The Seymour Society, hoping to educate Black area communities, will repeat several "teach-ins" that it held this summer in local churches.

The group hopes "to mobilize the Black student population to take morally responsible positions on [social and political] issues," Eugene Rivers '84, a spokesman for the society, said yesterday.

It will also hold several fall "teach-ins" at other colleges, including Wellesley. Duke University and Roxbury Community College.

Turnout for each of the summer's programs ran as high as 40 people, though some attendance was "pretty sad," said member Brian Weber '84. As a result of the summer's teach-ins, about 40 people, including students from other schools, have signed up to help with this fall's programs, Rivers said.

In addition, a "grassroots organization" with about 60 members will meet every Thursday to discuss political issues, said Jacqueline Cook '83, former president of the society and director of the summer program.

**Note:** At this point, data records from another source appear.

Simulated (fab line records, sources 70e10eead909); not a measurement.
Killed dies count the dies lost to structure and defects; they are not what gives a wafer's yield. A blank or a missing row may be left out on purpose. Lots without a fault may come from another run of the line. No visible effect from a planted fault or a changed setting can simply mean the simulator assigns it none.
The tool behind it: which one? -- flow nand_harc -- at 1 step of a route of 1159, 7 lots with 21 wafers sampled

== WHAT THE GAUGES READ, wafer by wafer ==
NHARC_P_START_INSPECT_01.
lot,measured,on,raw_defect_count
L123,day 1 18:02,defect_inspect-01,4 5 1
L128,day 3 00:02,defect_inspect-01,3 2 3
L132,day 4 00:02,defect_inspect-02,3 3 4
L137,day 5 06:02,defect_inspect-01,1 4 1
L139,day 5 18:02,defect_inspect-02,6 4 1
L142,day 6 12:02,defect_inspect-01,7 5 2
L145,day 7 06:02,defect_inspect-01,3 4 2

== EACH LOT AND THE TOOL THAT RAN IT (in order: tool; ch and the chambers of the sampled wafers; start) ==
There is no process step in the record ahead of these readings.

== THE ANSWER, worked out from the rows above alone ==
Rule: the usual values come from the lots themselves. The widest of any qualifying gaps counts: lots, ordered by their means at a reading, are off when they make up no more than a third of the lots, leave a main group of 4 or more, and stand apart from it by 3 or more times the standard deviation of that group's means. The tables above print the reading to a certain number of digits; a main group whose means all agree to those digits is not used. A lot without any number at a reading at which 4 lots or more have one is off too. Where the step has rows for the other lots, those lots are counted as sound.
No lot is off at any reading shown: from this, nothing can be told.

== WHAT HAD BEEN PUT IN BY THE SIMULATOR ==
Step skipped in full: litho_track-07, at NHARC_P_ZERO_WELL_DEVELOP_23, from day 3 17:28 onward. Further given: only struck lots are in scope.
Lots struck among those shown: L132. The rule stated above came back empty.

Other Black organizations, including the Black Ecumenical Church, the World Council on Churches and Harvard's Black Students' Association, have said they will back the society's fall plans, Seymour Society officials said.

The Seymour Society also hopes to organize a mass rally to protest drug trafficking in the Roxbury community in Boston.

The Seymour Society can help reduce drug activity by putting "our intellectual resources at the disposal of the Black community through the churches," said Rivers.